Their 168 Hour Tale
In order to serve the VIPs coming from all over the world for the 2nd Annual Commemoration of the WARP Summit, 273 drivers and cars were mobilized for volunteer service. In addition to these hidden heroes, 80 dedicated members worked in the situation room and assisted the process all the way from the beginning to the end.
Due to the hidden efforts of these professional peace drivers, the 800 peace messengers were able to move around from place to place without a single accident. Mr. Nam Hyo Guk, one of the peace drivers, told the story of “the 168 hours and 37,320 miles from preparation to the end of the event”.
The Interview – A Preliminary Test for each Peace Driver
The 15th of July 2016 was the day to participate in the interview to become a Peace Driver. Even though it was not some type of university entrance exam, the feeling was similar because I was so nervous that both my arms and legs felt numb. I heard that there were over 700 applicants taking the interview to become a Peace Driver for the 2nd Annual Commemoration Ceremony.
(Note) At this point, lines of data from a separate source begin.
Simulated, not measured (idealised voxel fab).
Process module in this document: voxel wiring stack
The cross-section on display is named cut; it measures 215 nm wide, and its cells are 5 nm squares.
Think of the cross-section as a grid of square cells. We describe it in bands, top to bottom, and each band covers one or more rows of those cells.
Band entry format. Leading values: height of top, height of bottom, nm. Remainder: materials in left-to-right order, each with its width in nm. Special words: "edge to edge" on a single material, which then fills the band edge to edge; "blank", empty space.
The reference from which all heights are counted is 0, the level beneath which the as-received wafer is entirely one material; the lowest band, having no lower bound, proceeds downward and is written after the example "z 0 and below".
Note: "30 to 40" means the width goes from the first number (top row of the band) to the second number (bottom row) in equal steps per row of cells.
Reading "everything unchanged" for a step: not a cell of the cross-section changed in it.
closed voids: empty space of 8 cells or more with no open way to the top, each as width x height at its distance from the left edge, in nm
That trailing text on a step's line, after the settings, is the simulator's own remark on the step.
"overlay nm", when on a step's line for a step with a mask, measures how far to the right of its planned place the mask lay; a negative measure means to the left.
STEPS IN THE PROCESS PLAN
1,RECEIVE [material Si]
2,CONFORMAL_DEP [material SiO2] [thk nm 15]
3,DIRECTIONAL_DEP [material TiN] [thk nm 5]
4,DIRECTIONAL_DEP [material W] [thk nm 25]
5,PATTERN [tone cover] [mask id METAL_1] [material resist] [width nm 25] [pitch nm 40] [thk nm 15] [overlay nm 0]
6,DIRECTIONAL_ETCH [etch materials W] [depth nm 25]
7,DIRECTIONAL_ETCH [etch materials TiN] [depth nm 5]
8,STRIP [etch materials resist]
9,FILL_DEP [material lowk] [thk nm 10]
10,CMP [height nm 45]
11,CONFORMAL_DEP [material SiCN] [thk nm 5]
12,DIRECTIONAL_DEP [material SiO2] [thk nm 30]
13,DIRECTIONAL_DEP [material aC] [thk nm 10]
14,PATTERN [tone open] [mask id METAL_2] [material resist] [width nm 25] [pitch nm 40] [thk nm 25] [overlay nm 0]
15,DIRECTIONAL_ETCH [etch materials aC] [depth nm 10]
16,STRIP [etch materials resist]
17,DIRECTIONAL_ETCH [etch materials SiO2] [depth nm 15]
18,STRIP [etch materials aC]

The applicant sitting next to me said he came from Busan, which is 400km away from Seoul, and had taken a bus the day before and stayed overnight. I carefully asked him about his motive for applying for this service. He replied, “I was lucky enough to witness the WARP Summit in 2014 as a Peace Driver. Those individuals from the global community who were trying to achieve peace truly moved my heart. I decided to help them in my own way: through driving. So, I want to take on this duty once more.”
After the oral interview, those who passed were required to take the driving test. Its purpose was to evaluate drivers’ reactions in the case of various emergency situations. Personally, I was surprised at the detailed assessment since they were checking for “decent first impression, superior driving habits, manners, traffic law-observance, ventilation, and more”. Even though I have 20 years of driving experience, such a tough evaluation system made me consider my application more seriously. However, the real surprise was yet to come.
Peace Automobile Service Center – a Thorough Service by Qualified Car Mechanics
I was extremely surprised by the car mechanic teams. The place was called the Peace Automobile Service Center. Here there were skilled and qualified mechanics who checked and upgraded every single car to ensure its stability and safety. I have been participating in various, international-level driving services, but this was the first time I saw mechanic teams who were not just recruited to show off, but rather professional ones who were always on standby as a precaution for any emergency cases.
“I’m Here” - When IT met Peace
I thought driving safely was all that I had to consider, but then I was given a strange looking app called “I’m Here”, which had a unique backstory. Three months before the event, a group of cellphone developers created an app to locate drivers easily, contact them quickly, and organize the entire driving system smoothly; to put it simply, it was a mixture of a walkie talkie and a GPS.
Since HWPL holds various grand-scale, international-level events, it seemed that HWPL had reached a point where it could effectively utilize IT to raise the efficiency of its procedures. I was thrilled to discover how all these experts, from drivers to IT developers, could work together for one common purpose, creating one huge, infallible system.
September 16th to 19th:
From Arrival to Departure, Doing the Best I can
It began at Incheon International Airport. Due to unstable weather conditions and horrible turbulence, the guests’ arrival times were mostly postponed, which raised the anxiety of the waiting crews even more.
Even when uneasiness was at its peak, the perfectly prepared manuals, monitoring, and systems did not allow for any mistakes, including leaving guests behind. I was able to find my guest easily and drove him to hotel safely. It was a good start.
For four days, including the day before the event started and the day after the event was over, every driver and mechanic managed their tension by helping and supporting each other. With a record of no accidents for the entire 168 hours, our mission was successfully accomplished. To me, these were the “Hidden Heroes” working diligently behind the scenes.
The Spirit of “We can do it”
I personally believe that world peace cannot be accomplished by the effort of a single person. However, for those four days, I saw hundreds of HWPL volunteers performing at their best within their own fields, just for the sake of building peace. It gave me the confidence to believe that if the entire global community followed such a path, nothing would be impossible. I am a Peace Driver for the 2nd Annual Commemoration of the WARP Summit.